At last week’s conference on taxation and regulation at the Said Business School at Oxford University, the EC’s proposals were scrutinised by leading academics. One of the main flaws, they found, was that the transaction was levied based on the company’s residence. Therefore, a large financial institution would only have to undertake their transactions using a subsidiary outside the EU to avoid the tax, the academics found.
The economic arguments do not stop there. An analysis by the Financial Times suggested that pension funds and middle-sized companies will be hit, as they tend to use derivatives to hedge against swings in commodity prices and currencies and are unable to avoid the tax.
The political rationale
This is unashamedly a political measure, not an economic one. There has been talk from the EC about the usefulness of the revenue raised at a national level and an EU-wide level. But in the main, it has been couched in the language of fairness.
Introducing the tax, Jose Manuel Barroso, the president of the European Commission, said that in the past three years taxpayers have granted aid and guarantees of €4.6 trillion to the financial sector. “Some people will ask ‘Why?’. Why? It is a question of fairness. If our farmers, if our workers, if all the sectors of the economy from industry to agriculture to services, if they all pay a contribution to the society also the banking sector should make a contribution to the society,” Barroso said. With its VAT exemption, the financial sector is under-taxed compared with the rest of society, he added.
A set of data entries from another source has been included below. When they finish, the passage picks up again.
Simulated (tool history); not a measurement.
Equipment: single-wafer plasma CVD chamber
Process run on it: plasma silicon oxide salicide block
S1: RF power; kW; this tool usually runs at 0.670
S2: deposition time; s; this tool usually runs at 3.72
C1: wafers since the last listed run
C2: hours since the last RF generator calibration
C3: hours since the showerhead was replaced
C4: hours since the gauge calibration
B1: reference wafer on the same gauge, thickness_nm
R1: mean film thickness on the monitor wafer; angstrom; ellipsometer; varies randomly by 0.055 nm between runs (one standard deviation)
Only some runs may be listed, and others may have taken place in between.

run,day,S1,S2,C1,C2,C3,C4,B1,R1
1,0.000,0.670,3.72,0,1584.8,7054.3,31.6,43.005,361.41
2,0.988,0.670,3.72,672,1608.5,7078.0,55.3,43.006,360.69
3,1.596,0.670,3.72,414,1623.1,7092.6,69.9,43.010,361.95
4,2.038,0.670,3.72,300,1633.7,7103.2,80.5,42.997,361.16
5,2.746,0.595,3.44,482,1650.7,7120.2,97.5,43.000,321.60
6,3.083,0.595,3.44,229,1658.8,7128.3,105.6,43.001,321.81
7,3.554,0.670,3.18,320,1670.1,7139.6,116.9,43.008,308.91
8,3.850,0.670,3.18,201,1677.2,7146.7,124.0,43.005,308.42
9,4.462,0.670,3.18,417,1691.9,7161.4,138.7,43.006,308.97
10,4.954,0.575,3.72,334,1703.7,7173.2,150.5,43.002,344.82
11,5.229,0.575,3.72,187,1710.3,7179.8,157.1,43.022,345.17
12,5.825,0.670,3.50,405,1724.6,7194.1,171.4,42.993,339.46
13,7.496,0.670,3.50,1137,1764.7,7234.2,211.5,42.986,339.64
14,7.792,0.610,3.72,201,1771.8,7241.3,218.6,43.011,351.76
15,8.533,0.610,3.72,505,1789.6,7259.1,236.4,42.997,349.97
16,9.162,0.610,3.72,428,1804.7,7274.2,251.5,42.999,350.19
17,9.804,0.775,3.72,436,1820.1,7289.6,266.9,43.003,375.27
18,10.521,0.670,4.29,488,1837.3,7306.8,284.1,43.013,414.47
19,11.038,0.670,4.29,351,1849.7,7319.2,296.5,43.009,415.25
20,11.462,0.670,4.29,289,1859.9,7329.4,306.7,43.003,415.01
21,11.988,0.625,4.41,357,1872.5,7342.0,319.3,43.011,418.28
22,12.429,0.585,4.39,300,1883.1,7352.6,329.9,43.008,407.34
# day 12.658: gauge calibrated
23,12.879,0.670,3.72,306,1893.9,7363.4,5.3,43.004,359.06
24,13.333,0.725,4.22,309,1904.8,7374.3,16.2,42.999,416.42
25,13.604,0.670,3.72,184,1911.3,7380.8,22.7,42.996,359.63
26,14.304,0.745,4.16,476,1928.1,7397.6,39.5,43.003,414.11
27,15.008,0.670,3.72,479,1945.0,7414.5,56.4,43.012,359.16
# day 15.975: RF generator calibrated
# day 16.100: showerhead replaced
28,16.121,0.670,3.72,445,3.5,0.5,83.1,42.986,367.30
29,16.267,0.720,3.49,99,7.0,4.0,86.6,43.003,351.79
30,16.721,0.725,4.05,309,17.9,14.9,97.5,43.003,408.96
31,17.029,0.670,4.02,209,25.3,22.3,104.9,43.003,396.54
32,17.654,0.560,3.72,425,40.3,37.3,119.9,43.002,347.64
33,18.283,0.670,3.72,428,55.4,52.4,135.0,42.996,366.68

The point of the tax, he emphasises, is not just to tax the bankers. “This will help to reduce competitive distortions in the single market, discourage risky trading activities and complement regulatory measures aimed at avoiding future crises,” Barrosa said. “The financial transaction tax at EU level would strengthen the EU’s position to promote common rules for the introduction of such a tax at global level, notably through the G20.”
The tax would be levied on 85% of transactions that take place between financial institutions, the EC said, and citizens and businesses would not be taxed – “house mortgages, bank loans, insurance contracts and other normal financial activities carried out by individuals or small businesses fall outside the scope of the proposal”, a statement added.
A further rationale is found in the “implicit bailout guarantee” that banks enjoy. There was a belief that the government would bail out the largest because the effects of letting them fail would be disastrous. This became a real guarantee in 2008 – the National Audit Office estimated that the government guaranteed the banks to the tune of £850bn.
There is a suggestion that only a few banks benefitted from the government guarantees. But Clemens Fuest, professor at the Oxford University Centre for Business Taxation, refutes this theory: “The sector as a whole benefitted from the bailouts.” Because of the implicit bailout guarantee, “banks can borrow at lower rates than if there wasn’t a guarantee so in a way the taxpayer subsiding them.
The advantage that some parts of financial services receive from the VAT exemption is “questionable”, Fuest says, as business to business activity does not receive VAT relief. But the view prevailing in the literature suggests the exemption is a tax advantage, he adds.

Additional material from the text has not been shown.